Remember that meteor that lit up Michigan skies last month? It may fetch over 12 grand at auction. Who knew a chunk of rock could be so valuable?

Ashley Moritz was the lucky one who found the meteorite on the ice of frozen Zukey Lake in Livingston County near Hamburg. Ashley and her business partner Christopher Rodgers used a metal detector to find the space rock shortly after it fell on January 16.

The rock is currently on display at the Christie Auction House in their 'Deep Impact: Martian, Lunar and Other rare Meteorites' display. It will be auctioned off in April.  Christie's has informed Moritz that the starting bid will be $12,000.

"We saw on the news a couple days after that people were finding meteorites, so we thought, why not us," Moritz, of Royal Oak, told the Livingston Daily.

They took their metal detectors out to the lake, where several people had reported finding chunks of the meteor.

"The first day we didn't have any luck with our metal detectors, but then, the second day, I decided to just look with my eyes, and then I saw it in the snow. I was very excited and knew surely it was one," Moritz told Livingston Daily. "It had the outside crust that is black, called a fusion crust, that is the part that is burnt when it comes into the atmosphere, and that had chips in it and there were beautiful colors inside."

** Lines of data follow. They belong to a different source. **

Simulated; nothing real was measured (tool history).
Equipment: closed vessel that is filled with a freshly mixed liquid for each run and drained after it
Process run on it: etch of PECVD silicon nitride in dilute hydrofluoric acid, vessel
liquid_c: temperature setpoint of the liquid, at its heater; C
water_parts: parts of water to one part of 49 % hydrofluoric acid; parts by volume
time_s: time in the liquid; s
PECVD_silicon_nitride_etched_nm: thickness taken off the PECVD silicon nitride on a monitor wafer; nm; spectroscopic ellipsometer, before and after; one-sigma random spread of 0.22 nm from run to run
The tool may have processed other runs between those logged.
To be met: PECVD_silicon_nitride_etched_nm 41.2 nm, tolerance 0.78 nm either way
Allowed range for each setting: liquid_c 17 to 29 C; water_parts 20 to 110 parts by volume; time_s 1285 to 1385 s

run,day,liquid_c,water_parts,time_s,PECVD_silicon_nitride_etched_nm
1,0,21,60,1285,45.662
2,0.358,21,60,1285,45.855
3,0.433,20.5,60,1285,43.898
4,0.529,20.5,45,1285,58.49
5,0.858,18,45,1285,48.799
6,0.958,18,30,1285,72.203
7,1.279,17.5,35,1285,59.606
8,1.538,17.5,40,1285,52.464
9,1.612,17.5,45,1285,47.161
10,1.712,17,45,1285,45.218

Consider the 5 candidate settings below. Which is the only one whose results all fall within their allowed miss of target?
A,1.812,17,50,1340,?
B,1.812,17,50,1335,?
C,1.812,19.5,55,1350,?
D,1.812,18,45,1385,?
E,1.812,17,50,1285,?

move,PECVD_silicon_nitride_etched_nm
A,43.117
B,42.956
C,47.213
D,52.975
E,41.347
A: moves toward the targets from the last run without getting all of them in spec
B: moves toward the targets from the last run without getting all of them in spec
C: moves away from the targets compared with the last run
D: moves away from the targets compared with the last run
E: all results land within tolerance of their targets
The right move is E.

Darryl Pitt, Christie's meteor consultant recently told MLive that meteor chunks can fetch a very high price.

"While the world's fascination with meteorites is flourishing, the market for sculptural iron meteorites has exploded. Less than 2 percent of all meteorites are of the iron variety -- and less than 5 percent of those are aesthetic and rightfully considered natural sculpture from outer space."